If feeding deer is legal in your state, oats are a cheap and easy option; they’re easy to digest and rich in both fiber and carbohydrates. However, they’re a better option for winter than summer. Deer prefer fresh greenery and fruits in the summertime.

5.) Pre-mixed deer feed

If all of this seems intimidating, don’t worry; there are many commercial, pre-mixed deer feeds on the market. These pellets will provide all the nutrition a healthy deer will need, and usually have a little molasses or similar mixed into them to make them attractive and tasty.

What shouldn’t you feed deer in the summer?

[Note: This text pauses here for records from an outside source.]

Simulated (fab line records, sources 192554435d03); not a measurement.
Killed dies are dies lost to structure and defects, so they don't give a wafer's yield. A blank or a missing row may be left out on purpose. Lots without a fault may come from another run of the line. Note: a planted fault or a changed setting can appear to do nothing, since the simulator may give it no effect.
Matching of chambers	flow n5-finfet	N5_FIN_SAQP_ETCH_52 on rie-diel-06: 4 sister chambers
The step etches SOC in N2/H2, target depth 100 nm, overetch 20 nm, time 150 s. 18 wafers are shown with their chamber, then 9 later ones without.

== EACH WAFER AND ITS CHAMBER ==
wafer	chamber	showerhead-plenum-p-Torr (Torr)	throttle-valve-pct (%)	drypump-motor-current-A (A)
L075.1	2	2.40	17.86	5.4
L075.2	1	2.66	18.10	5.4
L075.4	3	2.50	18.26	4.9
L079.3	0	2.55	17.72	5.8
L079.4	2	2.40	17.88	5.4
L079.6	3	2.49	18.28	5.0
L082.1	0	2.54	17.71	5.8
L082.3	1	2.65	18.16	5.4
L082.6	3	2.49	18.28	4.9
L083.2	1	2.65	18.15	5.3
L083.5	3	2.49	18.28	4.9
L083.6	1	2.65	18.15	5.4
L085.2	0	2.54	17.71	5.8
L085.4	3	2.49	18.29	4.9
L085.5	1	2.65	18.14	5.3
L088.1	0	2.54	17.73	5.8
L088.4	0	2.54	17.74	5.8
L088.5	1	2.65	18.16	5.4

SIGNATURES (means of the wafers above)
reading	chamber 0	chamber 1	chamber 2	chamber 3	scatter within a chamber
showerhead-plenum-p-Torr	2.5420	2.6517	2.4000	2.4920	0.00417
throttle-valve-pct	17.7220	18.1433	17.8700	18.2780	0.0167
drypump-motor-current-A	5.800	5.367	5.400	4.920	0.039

While a lot of commercial deer feeds include corn in moderate amounts, it’s not a good idea for you to feed regular dried corn or sweet corn to your deer. Corn has little nutritional value, is low in fiber, and it’s high in starch, making it very difficult for deer to digest. Too much corn can cause severe health problems in deer, possibly even killing them. This is also why it’s a bad idea to put out hay for deer; their digestive systems have trouble breaking it down and getting any nutrition from it, and it can be harmful to them. 

For the same reason, it’s a bad idea to feed wheat-based human foods like bread to wild deer. Cooked food in general just isn’t good for them, especially if it’s high in sugar.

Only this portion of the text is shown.